The Sound of Freedom

In my opinion it’s gratifying to see and hear one of our military planes flying overhead protecting our freedom. I normally stop what I am doing and gaze into the sky and think about how great our country is, and why I am proud to be an American and a veteran. I guess this view comes from the time when I served our country in different parts of the world protecting some of those same planes. Seeing them up close was always a treat. I was also able to meet and get to personally know some of the outstanding men and women who pilot them and the crews who keep them operating.

Hearing a plane fly over is the “sound of freedom” to me. Sadly, it does not seem that everyone feels that way.

Back in July 2008, I commented about the Montana Congressional delegation coming out against the plan to expand the Powder River Training Complex air training range in Montana. You can read that commentary HERE.

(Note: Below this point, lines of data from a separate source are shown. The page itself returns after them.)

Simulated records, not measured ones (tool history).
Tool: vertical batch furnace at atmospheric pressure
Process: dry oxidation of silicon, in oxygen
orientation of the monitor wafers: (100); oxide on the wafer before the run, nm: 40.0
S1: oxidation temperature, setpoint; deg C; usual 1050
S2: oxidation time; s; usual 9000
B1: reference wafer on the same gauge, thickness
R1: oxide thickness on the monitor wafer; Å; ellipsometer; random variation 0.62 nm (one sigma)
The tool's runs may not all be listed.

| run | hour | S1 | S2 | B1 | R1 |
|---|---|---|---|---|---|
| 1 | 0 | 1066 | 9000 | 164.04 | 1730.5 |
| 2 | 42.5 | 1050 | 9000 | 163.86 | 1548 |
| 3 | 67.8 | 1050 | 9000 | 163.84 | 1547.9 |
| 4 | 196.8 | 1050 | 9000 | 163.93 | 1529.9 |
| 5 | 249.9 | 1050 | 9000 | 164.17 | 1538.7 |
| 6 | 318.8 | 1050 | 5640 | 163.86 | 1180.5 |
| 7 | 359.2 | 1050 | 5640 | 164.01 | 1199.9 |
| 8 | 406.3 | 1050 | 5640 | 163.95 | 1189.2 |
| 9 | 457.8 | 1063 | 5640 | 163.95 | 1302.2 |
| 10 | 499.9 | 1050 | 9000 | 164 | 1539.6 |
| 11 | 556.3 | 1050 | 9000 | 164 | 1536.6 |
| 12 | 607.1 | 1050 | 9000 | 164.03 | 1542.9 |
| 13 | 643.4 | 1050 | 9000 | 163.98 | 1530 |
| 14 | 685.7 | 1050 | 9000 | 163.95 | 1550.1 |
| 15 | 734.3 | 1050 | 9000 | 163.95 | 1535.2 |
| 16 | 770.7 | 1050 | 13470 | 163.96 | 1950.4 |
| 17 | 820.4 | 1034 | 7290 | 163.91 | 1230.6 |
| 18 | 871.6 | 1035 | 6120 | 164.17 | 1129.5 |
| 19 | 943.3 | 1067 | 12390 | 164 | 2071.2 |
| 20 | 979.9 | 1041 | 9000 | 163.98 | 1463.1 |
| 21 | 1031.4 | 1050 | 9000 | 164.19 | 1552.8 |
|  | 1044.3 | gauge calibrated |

According to a recent story in the Billings Gazette:

The training area, stretching roughly 300 miles between Billings and Bismarck, N.D., would be used by B-1B and B-52 pilots occupying the skies for several hours at a time on weekdays and flying within 500 feet off the ground. With miles of ranches and 66 small airports in or around the flight zone, opponents aren’t in short supply.

It does not appear the Congressional Delegation’s (at least the two senators’) views have changed. The Gazette also reported:

U.S. Sens. Max Baucus and Jon Tester of Montana, who earlier voiced opposition to the flight area because of its potential consequences for small aircraft, confirmed their concerns this week.

It is somewhat comical to hear our congressional delegation tout how hard they are fighting for new military missions for Montana, then proclaim that Montana skies are closed for training – which also probably means they have a placed a black mark on the state with their “Not In My Back Yard” (NIMBY) sign on any future military aircraft missions for Montana.

You can bet the decision makers at the Pentagon see that sign on Montana’s door.

Anyone who knows a thing or two about aircraft missions understands that uncluttered airspace across the Dakotas, Montana, and Wyoming makes a perfect marriage for military air training ranges.

Sure, low-flying military aircraft may have some affect on livestock, and some of the small airports in the area may encounter some delays, but that is a small price to pay to ensure our military personnel can properly and safely train.

Fortunately for the pro-military people in South Dakota, U.S. Senator John Thune (R-SD) gets it. An article in the Rapid City Journal shows he has an understanding of the military that Montana’s delegation lacks:

Sen. John Thune, R-S.D., began pushing for the expansion two years ago and continues to be one of its leading proponents. Thune said this week that the expanded training range could be another way to expand the missions at Ellsworth and strengthen the future of the base.

Expanding and strengthening the future of the base – Thune’s vision and work is something from which the Montana delegation could learn a thing or two.